A $$1 - \alpha$$ confidence interval for a parameter $$\theta$$ is an interval $$C_n = (a,b)$$ where $$a=a(X_1,\dotsc,X_n)$$ and $$b=b(X_1,\dotsc,X_n)$$ are functions of the data such that $$P(\theta \in C_n) = 1 - \alpha$$.

The action space is $$\mathcal{A}=\Theta$$.

Loss function

$$L(\theta,a) = \left\{ \begin{array}{ll} 0 & \mbox{if } |\theta - a| \leq \delta \\ 1 & \mbox{if } |\theta - a| > \delta \\ \end{array} \right.$$

Interpretation

A confidence interval is not a probability statement about $$\theta$$, as $$\theta$$ is a fixed quantity, not a random variable.

A $$1 - \alpha$$ confidence interval means that $$1 - \alpha$$ times when you construct confidence interval it will contain $$\theta$$.

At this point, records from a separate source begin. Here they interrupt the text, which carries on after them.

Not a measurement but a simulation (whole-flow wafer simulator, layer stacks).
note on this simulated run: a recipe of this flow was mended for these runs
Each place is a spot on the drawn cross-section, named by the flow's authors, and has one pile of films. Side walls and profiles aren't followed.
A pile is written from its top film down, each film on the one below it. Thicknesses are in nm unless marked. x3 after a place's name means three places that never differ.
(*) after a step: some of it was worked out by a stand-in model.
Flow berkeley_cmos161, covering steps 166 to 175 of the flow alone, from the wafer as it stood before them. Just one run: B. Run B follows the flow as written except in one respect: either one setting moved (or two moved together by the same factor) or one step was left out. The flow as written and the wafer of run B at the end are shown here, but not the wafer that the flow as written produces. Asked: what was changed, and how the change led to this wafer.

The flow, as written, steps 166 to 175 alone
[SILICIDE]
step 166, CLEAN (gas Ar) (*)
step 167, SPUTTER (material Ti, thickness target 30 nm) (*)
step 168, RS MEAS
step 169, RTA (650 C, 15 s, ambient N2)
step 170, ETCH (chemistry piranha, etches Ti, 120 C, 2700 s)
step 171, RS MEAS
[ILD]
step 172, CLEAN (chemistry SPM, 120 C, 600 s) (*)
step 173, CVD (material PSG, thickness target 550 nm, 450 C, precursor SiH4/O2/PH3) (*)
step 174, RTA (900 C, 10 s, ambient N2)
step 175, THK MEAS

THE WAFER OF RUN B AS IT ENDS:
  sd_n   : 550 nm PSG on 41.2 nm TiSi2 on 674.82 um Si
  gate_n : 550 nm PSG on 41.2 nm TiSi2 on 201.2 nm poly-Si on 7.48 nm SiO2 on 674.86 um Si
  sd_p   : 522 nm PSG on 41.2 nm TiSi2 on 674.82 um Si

Confidence interval for $$\mu$$

If $$\widehat{\theta_n}$$ is normally distributed $$N(\mu,se^2)$$ with $$se^2=\sigma^2/n$$

For example, if $$X_1,\dotsc,X_n$$ are normally distributed or the sample is large (central limit theorem).

Knowing $$\sigma^2$$

$C_n = (\widehat{\theta_n} - z_{1-\alpha/2} \, se, \widehat{\theta_n} + z_{1-\alpha/2}\, se)$

• Demonstration

$P \left( \widehat{\theta_n} - z_{1-\alpha/2} \,se < \theta < \widehat{\theta_n} + z_{1-\alpha/2} \,se \right) = P \left( -z_{1-\alpha/2} < \frac{\widehat{\theta_n} - \theta}{se} < z_{1-\alpha/2} \right)=P\left(- z_{1-\alpha/2} < Z < z_{1-\alpha/2} \right)=1-\alpha$

Not knowing $$\sigma^2$$

$C_n = (\widehat{\theta_n} - t_{1-\alpha/2} \, \widehat{se}, \widehat{\theta_n} + t_{1-\alpha/2}\, \widehat{se})$

with $$\widehat{se}^2=S^2_n / n$$

• Demonstration

$P \left( \widehat{\theta_n} - t_{1-\alpha/2} \,\widehat{se} < \theta < \widehat{\theta_n} + t_{1-\alpha/2} \, \widehat{se} \right) = P \left( -t_{1-\alpha/2} < \frac{\widehat{\theta_n} - \theta}{\widehat{se}} < t_{1-\alpha/2} \right)=P\left( -t_{1-\alpha/2} < T < t_{1-\alpha/2} \right)=1-\alpha$

• Example
library(dplyr)
data(sleep)
before <- sleep %>% filter(group ==1)
after <- sleep %>% filter(group ==2)
difference<- after$extra - before$extra

Manual calculation

mean(difference) + c(-1,1) * qt(.975,length(difference)-1) * sd(difference)/sqrt(length(difference)) # sd uses (n-1) in the denominator
## [1] 0.7001142 2.4598858

Automatic calculation (two methods)

t.test(difference)\$conf.int
## [1] 0.7001142 2.4598858
## attr(,"conf.level")
## [1] 0.95
library(Hmisc)
smean.cl.normal(difference)
##      Mean     Lower     Upper
## 1.5800000 0.7001142 2.4598858

Confidence interval for $$\sigma^2$$

If $$X_1,\dotsc,X_n$$ are normally distributed

$C_n = \left( \frac{\left( n-1 \right) \, S^2}{\chi^2_{n-1, 1 - \alpha /2}}, \frac{\left( n-1 \right) \, S^2}{\chi^2_{n-1, \alpha /2 }} \right)$

• Demonstration

$P \left( \frac{\left( n-1 \right) \, S^2}{\chi^2_{n-1, 1 - \alpha /2}} < \sigma^2 < \frac{\left( n-1 \right) \, S^2}{\chi^2_{n-1, \alpha /2 }} \right) = P \left( \chi^2_{n-1, \alpha /2} < \frac{\left( n - 1 \right) \, S^2 }{\sigma^2} < \chi^2_{n-1, 1 - \alpha /2 } \right) = 1 - \alpha$

given that it can be demonstrated that the statistic $$\frac{\left( n -1 \right) \, S^2}{\sigma^2}$$ is distributed $$\chi^2_{n-1}$$.